The Complexities of Remembering: 20 Years After the Rwandan Genocide

Leaders of remembrance group Ibuka released balloons at a ceremony to honor the memory of those killed in the Rwandan genocide. Photo: Emma Hurt for LJP.

Leaders of remembrance group Ibuka released balloons at a ceremony to honor the memory of those killed in the Rwandan Genocide. Photo: Emma Hurt for LJP.

PARIS- 20 years ago this spring Rwanda experienced the fastest and most efficient genocide in history. In addition to the indescribable human and emotional cost, it took a tremendous toll on the country’s economy. Rwanda has made great strides since 1994 and has restored its economy to pre-genocide levels. It is the only country in the world where women represent a majority in its Parliament, and according to Transparency International Rwanda remains among the least-corrupt nations on the continent.

However, almost two-thirds of the nation’s population is under the age of 25 and does not personally remember the genocide. So today the challenge for Rwanda, and the world, remains: how to continue to move past this awful history while ensuring it will never be forgotten.

Last week across the globe, remembrances took place marking the 20th anniversary of the beginning of the genocide on April 7, 1994. Notably, in a stadium in the capital city of Kigali, Rwandans themselves held solemn commemorations to remember and to educate. The program featured a theatrical depiction of the narrative, from its historical origins in the country’s Belgian colonization, to the abandonment by the UN and other peacekeepers, to President Paul Kagame’s Rwanda Patriotic Army’s successful defeat of the genocidal government.

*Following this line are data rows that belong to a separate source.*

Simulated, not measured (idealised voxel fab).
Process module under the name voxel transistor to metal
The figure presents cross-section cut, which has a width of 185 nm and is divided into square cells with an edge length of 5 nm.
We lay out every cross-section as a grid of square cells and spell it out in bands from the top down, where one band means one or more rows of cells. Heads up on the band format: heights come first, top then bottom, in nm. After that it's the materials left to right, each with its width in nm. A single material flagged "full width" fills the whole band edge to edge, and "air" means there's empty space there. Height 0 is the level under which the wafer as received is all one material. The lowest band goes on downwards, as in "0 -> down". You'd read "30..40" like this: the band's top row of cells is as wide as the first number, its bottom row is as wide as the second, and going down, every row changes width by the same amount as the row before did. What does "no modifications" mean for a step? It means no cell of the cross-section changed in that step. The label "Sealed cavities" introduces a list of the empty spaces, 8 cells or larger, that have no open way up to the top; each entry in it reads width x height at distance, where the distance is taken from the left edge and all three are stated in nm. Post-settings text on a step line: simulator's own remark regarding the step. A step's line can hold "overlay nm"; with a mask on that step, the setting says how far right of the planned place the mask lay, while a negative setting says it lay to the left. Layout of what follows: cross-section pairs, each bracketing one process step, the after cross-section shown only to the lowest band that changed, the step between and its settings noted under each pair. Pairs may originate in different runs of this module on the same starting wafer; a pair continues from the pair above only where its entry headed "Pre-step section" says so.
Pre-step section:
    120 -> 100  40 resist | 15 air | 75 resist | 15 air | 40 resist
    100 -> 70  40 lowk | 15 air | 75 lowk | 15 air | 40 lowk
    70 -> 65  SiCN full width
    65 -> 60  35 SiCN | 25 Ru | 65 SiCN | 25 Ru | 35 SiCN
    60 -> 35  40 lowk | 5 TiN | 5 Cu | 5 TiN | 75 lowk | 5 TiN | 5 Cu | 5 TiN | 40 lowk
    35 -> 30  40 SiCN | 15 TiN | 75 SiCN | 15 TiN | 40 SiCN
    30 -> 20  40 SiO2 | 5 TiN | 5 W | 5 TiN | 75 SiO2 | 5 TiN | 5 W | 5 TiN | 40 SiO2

During remarks by a survivor, several women began wailing uncontrollably, overcome by grief. Despite the need to educate and the need to remember, for many the horrors of the event remain fresh.

US Ambassador to the United Nations, Samantha Power and UN Secretary General Ban Ki-Moon were present, among many other dignitaries. Conspicuously absent though were any representatives from France; another difficult yet more diplomatic dimension of this need for remembrance.

Just before the commemoration, President Kagame told the weekly Jeune Afrique that France and Belgium played a “direct role…in the political preparation of genocide and participation in its execution.” France reacted defensively and canceled the planned attendance of Minister of Justice Christiane Taubira. The French Ambassador to Rwanda was then barred from attending.

Alain Juppé, French foreign minister during 1994, responded on his blog, “It is unacceptable to lay blame on France. I call on the president of the Republic and the French government to defend without ambiguity the honor of France, the honor of its army, the honor of its diplomats.”

The relationship between France and Rwanda has been uneven since the genocide. A French parliamentary report did admit some of France’s involvement in arming and equipping the Hutu government, but the nations have never had an open discussion about it. Many of those responsible for the genocide are suspected to be living in France, and the first trial in a French court was only recently held, of Pascal Simbikangwa (who was sentenced to 25 years in prison, although he plans to appeal.)

Rwanda severed diplomatic ties in 2006 when a French judge accused President Kagame of ordering the plane carrying former Hutu President Habyarimana to be shot down. Since then, the two countries had been hesitantly mending relations, highlighted by former President Sarkozy’s visit to Rwanda in 2010 and Kagame’s reciprocal visits to Paris. The events of this past week represent a set back in this reconciliation process. It remains unclear how the two nations will move forward, but the resultant tension is profound.

Around 100 people gathered in remembrance of the genocide on April 7 at Paris’ City Hall. The service featured speakers from the genocide remembrance group Ibuka and leaders of the Shoah Memorial in Paris, and ended in a symbolic release of purple balloons.

As an Ibuka representative proclaimed, they are now fighting “the battle for memory.” This fight for memory is on many levels. The diplomatic relationship between France and Rwanda suggests one of them. The need to educate young Rwandans is another. But perhaps the largest battle is that for the global memory. At the time, the Rwandan genocide went largely unnoticed and the international community did little to stop it. More than anything, commemorations like this continue to try to ensure that the world remembers, so that, as the Ibuka speaker concluded, “never again.”